The Sundance Festival of the Chamber Arts was a cultural summer festival that took place for several years during the 1960s in Upper Black Eddy in Bucks County, Pennsylvania. It was the brainchild of the noted harpsichord builder/entrepreneur Wolfgang Zuckermann.
Zuckermann's successful career as a seller of build-it-yourself harpsichord kits had been facilitated by a surge of public interest in music of the Baroque and classical periods. The festival was founded in 1963 by Zuckermann together with his colleague Eric Britton in response to this surge, as well as to rising interest in chamber music and related art forms.

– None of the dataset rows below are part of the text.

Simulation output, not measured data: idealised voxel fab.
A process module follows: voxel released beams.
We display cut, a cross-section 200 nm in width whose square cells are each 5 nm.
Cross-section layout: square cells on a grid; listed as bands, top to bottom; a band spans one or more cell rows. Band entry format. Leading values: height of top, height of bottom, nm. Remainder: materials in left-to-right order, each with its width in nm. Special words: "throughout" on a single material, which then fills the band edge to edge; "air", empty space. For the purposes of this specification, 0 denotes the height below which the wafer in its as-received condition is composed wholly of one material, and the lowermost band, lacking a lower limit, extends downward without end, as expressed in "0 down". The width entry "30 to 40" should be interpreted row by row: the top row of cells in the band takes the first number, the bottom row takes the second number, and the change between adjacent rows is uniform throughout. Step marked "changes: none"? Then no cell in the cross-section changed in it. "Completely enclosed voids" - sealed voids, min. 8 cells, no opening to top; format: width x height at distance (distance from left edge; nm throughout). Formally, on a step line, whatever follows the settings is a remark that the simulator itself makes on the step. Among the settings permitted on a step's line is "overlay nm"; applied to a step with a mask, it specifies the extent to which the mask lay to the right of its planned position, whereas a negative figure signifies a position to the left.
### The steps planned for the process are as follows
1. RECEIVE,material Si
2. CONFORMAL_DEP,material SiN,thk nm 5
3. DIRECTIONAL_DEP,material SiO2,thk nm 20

The two built a charming open-air amphitheater, seating 250 people. The amphitheater was originally designed by Zuckermann himself and redesigned and built in partnership with local contractors. It was located on a 55-acre estate in the rural town of Upper Black Eddy, Northern Bucks County, Pennsylvania, a bit more than one hour from New York City (where Zuckermann ran his business in Greenwich Village) and rather less from Philadelphia. The rural surroundings added to the appeal of the enterprise, as Michael Townsend Smith (who succeeded Britton as director in 1966) later wrote:
It was extremely charming, and we presented a wondrous range of artists over the next three summers. Farther up the drive beyond the theatre, there were two houses, a barn, a tennis court, a big concrete swimming down in the woods, and a screened-in summer house. ... The performers often came for the weekend and enjoyed the facilities.
Zuckermann served as Managing Director, Eric Britton as Associate Director (1963-1965, followed by Smith). The festival featured chamber music, other musical artists (including, not surprisingly, various eminent harpsichordists), and some off-the-beaten path offering such as marionette opera.
The festival took place in the months of July and August. There were two performances weekly, Friday and Saturday nights, solely dedicated to chamber music, modern dance, drama, poetry readings, and film. Admission was $2.00 per concert.
The chamber music events were entirely devoted to classical music and featured some of the most appreciated groups of the time (Galimir String Quartet, the Kroll Quartet, the Claremont Quartet, Krainis Baroque Trio), harpsichordists (including Fernando Valenti, Sylvia Marlowe, Pamela Cook, Robert Conant), and distinguished musicians and singers (Helen Boatwright, Sanford Allen, Peter Serkin, Michael Tree, Rey de la Torre, Daniel Weisman, Suzanne Bloch among them).
An edge to the festival was given by less familiar, at times more experiment works, such as the dance presentations of the James Waring Company, Merce Cunningham (and John Cage), and Yvonne Rainer, among them. Sundance also presented off-off Broadway plays, marionette operas, poetry readings Allen Ginsburg and low budget films of what was then called the Independent American Cinema.
The last performances at Sundance took place in Summer 1968. In 1969, Zuckermann moved to England, selling both his harpsichord business as well as the Sundance property, and the Sundance Festival came to an end.
One enthusiastic patron wrote at the time: "Sundance is the newest and brightest star in the Bucks County firmament. The setting is a charming sylvan one, deep in a wooded area. The comfortable seating is, in true theater fashion so that one has an obstructed view from every point. The stage is handsome having a proscenium on which the names of the geniuses of the past and present are carved in gold on a dark brown with background. But the most interesting aspect before one enters the open air seating area and views the stage is that of the Mexican Indian like stucco wall, which forms the background of the theater, and seems to convey the idea of an abstract painting. And there is peace and beauty here – and excitement."[1]